I’d like to say that I always wanted to design eco-products. That it was my motivation through my teens and twenties. But it wasn’t and it didn’t. I have always been interested in the environment, particularly gardens, but I worked and partied in the City. My passion for eco-design emerged when I upset my household by putting a black plastic wormery, complete with green ‘shower cap’, outside the front door.

To appease my family and other visiting worm critics, I searched for something that disguised the wormery but would not discourage me from taking proper care of my new wiggly brood. Having brought a Victoria town garden back to its former glory, putting sticky plastic leaves on the tub wasn’t ever going to suffice. I worked through various wooden options, including pretty trellis but still it looked like a badly-hidden plastic tub!

Steel Camellia 'Botanical Butterfly' Frame
My investigations took me around the online eco world and I began to realise that the wider world’s perception of eco products is not that positive. Associations are made with ‘tree-hugging’ and products are seen to promote environmental protection over style. I realised that I wouldn’t buy something which was explicitly giving a message, I wanted something stylish that would prompt people to ask about it when they visited without knowing that it wasn’t doing any harm.

I didn’t expect to end up using stainless steel. I spent time studying sustainable building materials, looking for inspiration and as I delved deeper into the environmental factors, steel started to shine through. I think the biggest mistake people can make when weeding out the ‘greenwash’ and looking at how environmentally friendly a product is, is to ignore the lifecycle of the product. Something that starts out positively may require so much maintenance and protection that any benefits are outweighed by the longer term planetary cost.

The thing I love most about steel is that it is entirely recyclable without losing any of its properties, so its lifecycle, once out of the ground, is almost infinite. It is the most recycled material in the world. Steel also has managed to transcend the need for green labelling. All stainless steel in the UK is made up of approximately 60% recycled steel now. Only 1% of structural steel used in building construction ends up in landfill. Not just because it is the right thing to do but because the practicalities of industry support it. It makes sense.

Close up of Botanical Butterfly Frame
No materials are perfect, all tax the earth somehow, but when you consider the treatment other products need, it is amazing how stainless steel balances out against them.

One insight I gained from my time in the City, which still surprises me as much now as it did then, is how many people just do not care about the environment. It is not even that they are too busy or distracted by other causes...some people are actively anti environmental protection. This discovery pushed me to design practical eco products that fit with current fashion so well that even an eco-sceptic would unwittingly buy them! My first product, the Steel Camellia, designed to protect worms and disguise bins, was born this spring.
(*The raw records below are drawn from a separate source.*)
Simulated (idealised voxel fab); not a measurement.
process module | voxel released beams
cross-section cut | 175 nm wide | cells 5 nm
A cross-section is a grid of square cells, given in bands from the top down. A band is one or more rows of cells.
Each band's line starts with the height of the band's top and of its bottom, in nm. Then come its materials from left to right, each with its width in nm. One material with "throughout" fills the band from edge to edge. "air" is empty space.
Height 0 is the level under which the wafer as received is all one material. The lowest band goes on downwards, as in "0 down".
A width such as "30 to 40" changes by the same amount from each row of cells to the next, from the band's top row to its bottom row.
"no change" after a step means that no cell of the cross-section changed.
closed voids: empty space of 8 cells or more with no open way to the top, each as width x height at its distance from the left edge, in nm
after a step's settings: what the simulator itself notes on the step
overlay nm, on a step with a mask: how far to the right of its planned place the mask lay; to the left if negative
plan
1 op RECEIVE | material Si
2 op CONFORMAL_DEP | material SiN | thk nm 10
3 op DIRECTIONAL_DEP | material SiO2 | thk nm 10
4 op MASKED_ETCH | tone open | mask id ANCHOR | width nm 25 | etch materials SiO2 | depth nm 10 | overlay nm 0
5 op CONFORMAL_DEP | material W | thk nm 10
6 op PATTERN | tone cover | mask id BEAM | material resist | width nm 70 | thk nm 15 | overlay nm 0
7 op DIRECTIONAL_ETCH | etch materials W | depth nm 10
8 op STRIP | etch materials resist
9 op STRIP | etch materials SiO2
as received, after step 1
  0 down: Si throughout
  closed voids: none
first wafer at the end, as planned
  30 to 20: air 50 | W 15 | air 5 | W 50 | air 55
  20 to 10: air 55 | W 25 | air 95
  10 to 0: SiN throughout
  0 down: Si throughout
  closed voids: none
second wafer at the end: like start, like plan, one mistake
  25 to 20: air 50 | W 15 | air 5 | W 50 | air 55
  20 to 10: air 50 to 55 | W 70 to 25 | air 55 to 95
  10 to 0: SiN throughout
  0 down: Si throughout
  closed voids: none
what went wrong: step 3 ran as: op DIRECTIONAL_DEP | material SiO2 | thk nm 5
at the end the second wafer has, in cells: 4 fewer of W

I hope Cura Vie will inspire those who aspire for beautiful things. Those things that just happen to be friendly to the planet. To be green...but not to say green.

Stainless Steel Interesting Facts (the positives + and the negatives - ):-

+ All discarded pieces, such as edge trims, are returned to the furnace as in-house recycled scrap – so there is no wastage and no landfill issue.

+ During the early stages, the gas that is released is collected and the dust recycled to salvage the residual metal.

- Steel production does use water. The main pollutant is outgoing water which can be of poor quality. There are ongoing improvements to quality and amount used.

+ Stainless steel lasts longer – so products can be used for longer, reducing the need to produce new items and cutting the amount of manufacturing necessary in a lifetime.

+ Stainless steel holds its quality, no matter how many times it is recycled. It could be recycled for ever more!